Tenchi Muyo OVA Series

tenchiovaBefore Tenchi Universe, there was the OVA series which in Japan was called Tenchi Muyo! Ryo-Ohki. Developed in 1992, it set the stage for what was to be the Tenchi Muyo Universe that led to a number of retellings, spin offs, and films over the course of ten years. Interestingly enough, the OVA took an eight year break before resuming with the final seven episodes. While I have fond memories of Tenchi Universe, I thought Ryo-Ohki to be a much better series for its quality of animation, storytelling and character interactions.

In the Ryo-Ohki storyline, Tenchi is a high schooler living under the tutelage of his grandfather at the family shrine. Throughout his life, Tenchi has been curious about a mysterious cave that has kept a terrible demon imprisoned for 700 years. After stealing a set of keys from his grandfather during a sparring match, Tenchi wanders into the cave with careless stupidity and releases the demon Ryoko, a spikey, blue haired woman who attacks Tenchi with energy beams and light swords. In the scuffle, Tenchi manages to acquire an ancient light blade that keeps Ryoko at bay during a protracted battle at his high school. With Ryoko seemingly defeated, she switches gears and attempts to ingratiate herself into his life. Ryoko’s renewed existence draws the attention of Ayeka, a princess from the planet Jurai who has been searching for her beloved half brother. Recognizing Ryoko as the demon who attacked her homeworld, Ayeka engages her in a battle that ends with the pair stuck on Earth after their ships crash. Ryoko, Ayeka and her sister Sasami settle in for life on Earth that is marked by the arrival of Mihoshi (a ditzy Galaxy Police officer) and Washu (a brilliant scientist and “mother” to Ryoko) along with those who have villainous intentions towards the group.

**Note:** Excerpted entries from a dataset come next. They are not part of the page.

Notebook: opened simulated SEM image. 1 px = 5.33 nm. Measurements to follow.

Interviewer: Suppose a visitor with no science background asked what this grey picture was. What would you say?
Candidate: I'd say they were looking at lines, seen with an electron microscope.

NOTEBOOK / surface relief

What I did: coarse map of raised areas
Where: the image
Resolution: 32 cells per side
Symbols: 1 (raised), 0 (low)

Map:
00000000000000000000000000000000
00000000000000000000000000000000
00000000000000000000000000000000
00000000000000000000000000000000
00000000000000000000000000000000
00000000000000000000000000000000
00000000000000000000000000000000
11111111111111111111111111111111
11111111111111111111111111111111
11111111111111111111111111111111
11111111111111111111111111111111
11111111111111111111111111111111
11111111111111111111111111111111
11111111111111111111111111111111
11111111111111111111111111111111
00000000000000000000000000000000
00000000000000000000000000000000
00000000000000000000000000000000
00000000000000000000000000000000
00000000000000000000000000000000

I wish I had seen Tenchi Muyo! Ryo-Ohki first instead of letting nostalgia get the better of me by watching Tenchi Universe, as this is a much better version of the Tenchi story. Tenchi’s behavior has a lot to do with that, I think. In Universe, he lives a life of neutrality, happily traveling along the middle path and whining heavily when he is forced to deviate from it. In Ryo-Ohki, he shows a lot more character. He’s prone to making bad decisions, he’s considerably more expressive and can become a man of action when he needs to be. There’s a stronger emphasis on depicting Tenchi as not just a teenage student, but the heir of Jurai and an up and coming master of the sword. While his training is often alluded to in Universe, we get to see his training put to use early on when the dreaded space pirate Kagato invades Earth and the two engage in a pretty heavy and complex battle sequence. Outside of combat, Tenchi doesn’t let himself get pushed around by the women around him as much. There’s far more romantic tension and rivalry in the series especially when the blood connection between Tenchi and Ayeka is revealed, which results in never before seen heights of sexual tension.

When I reviewed Universe, I lamented that the quality of the animation looked considerably dated even by 1995 standards. How odd that, despite its debut years earlier, Tenchi Muyo! Ryo-Ohki fares much better as the quality of the animation is much cleaner. There’s a bit more nudity to go around, however the women maintain their Barbie doll physique and lack obvious anatomical features. With a slightly smaller cast of characters, Tenchi Muyo! Ryo-Ohki offers better pacing and the stories and situations seem richer and more entertaining than those in Tenchi Universe.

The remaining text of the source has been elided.